Impressions of the Apple G5 Dual Supercluster at Virginia TechBy Juha Haataja
Version 0.1 / October 15, 2003
Version 0.2 / October 16, 2003 (re-organize text, correct details, add question about PBS)
Version 0.3 / October 23, 2003 (include preliminary R_max value)
Version 0.4 / October 30, 2003 (updated with info from TenCon keynote)
Version 0.5 / November 3rd, 2003 (updated top-500 supercomputer data)
Version 0.51 / November 5th, 2003 (added some small details)
Version 0.52 / November 17th, 2003 (updated with official top-500 info)
The Terascale Facility at Virginia Tech
Here you find some insights and opinions about the G5 supercomputing cluster at Virginia Tech.
The G5 cluster contains 1100 Apple G5 systems each having two IBM PowerPC 970 processors rated at 2 GHz. This is a rather low-cost system in the top-10 supercomputer class, even when including all the personnel, facilities, and software costs.
The TOP500 list of supercomputers (November 2003) was announced at the SC2003 conference at Phoenix, Arizona. The Apple G5 dual supercluster is listed as the third fastest supercomputer, and the fastest academic supercomputer. The listed R_max speed is 10.3 teraflop/s. The vendor is given as "self-made." (The next self-made system is in position 63.)

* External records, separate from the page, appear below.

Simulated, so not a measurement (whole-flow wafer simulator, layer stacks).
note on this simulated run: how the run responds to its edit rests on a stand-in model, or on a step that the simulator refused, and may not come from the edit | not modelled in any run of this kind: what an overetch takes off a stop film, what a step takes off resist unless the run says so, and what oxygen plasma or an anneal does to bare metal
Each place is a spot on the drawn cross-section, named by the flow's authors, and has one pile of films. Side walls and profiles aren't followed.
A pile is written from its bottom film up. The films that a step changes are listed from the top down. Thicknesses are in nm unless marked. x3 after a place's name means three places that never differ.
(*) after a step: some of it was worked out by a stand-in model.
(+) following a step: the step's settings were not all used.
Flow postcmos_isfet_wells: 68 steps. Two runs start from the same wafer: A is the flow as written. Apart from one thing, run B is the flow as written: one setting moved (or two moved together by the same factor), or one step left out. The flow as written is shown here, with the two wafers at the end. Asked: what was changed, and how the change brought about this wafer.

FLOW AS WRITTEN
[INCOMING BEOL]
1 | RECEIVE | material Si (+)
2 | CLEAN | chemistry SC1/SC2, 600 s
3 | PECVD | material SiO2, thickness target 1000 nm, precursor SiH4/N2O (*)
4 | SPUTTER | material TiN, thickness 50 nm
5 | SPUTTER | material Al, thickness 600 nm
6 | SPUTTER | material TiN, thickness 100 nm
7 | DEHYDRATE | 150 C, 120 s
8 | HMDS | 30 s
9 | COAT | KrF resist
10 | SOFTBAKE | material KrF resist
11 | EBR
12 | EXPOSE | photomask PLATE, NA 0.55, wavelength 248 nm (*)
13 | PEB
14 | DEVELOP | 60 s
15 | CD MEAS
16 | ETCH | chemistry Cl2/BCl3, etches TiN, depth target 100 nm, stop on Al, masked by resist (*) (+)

Of course, the benchmark performance R_max (maximal LINPACK performance) will be lower (see below for results). Initially, I speculated a speed in the 5-10 teraflop/s range. But, based on experiences of clusters build with commodity PC processors, I predicted an R_max score of about 3 teraflop/s. However, the system performed better than I expected.
Update 1: New York Times reported that the R_max speed of the system is 7.41 teraflop/s, which is reasonable but still rather good. However, the experts at Virginia Tech are still polishing the benchmark setup, so the final result may be higher. Already this value puts the system in the top-10 category of supercomputers. Here is a quote from the NYT story on Low-Cost Supercomputer Put Together From 1,100 PC's:
The Virginia Tech supercomputer, put together from 1,100 Apple Macintosh computers, has been successfully tested in recent days, according to Jack Dongarra, a University of Tennessee computer scientist who maintains a listing of the world's 500 fastest machines.
The official results for the ranking will not be reported until next month at a supercomputer industry event. But the Apple-based supercomputer, which is powered by 2,200 I.B.M. microprocessors, was able to compute at 7.41 trillion operations a second, a speed surpassed by only three other ultra-fast computers.
The fastest computers on the current Top 500 list are the Japanese Earth Simulator; a Los Alamos National Laboratory machine dedicated to weapons design; and another weapons oriented cluster of Intel Pentium 4 microprocessors at the Lawrence Livermore National Laboratories.
Officials at the school said that they were still finalizing their results and that the final speed number might be significantly higher.
Update 2: There is a preliminary report (in pdf, dated October 22, 2003) of the bechmark results in supercomputing compiled by Jack Dongarra. See page 53 for the highly parallel benchmark for supercomputers. On this list the G5 cluster at Virginia is performing at 8164 gigaflop/s, or 8.16 teraflop/s. Thus, the machine would be at position 4 of the top-500 list. And there might still be room for improvement in the benchmark speed.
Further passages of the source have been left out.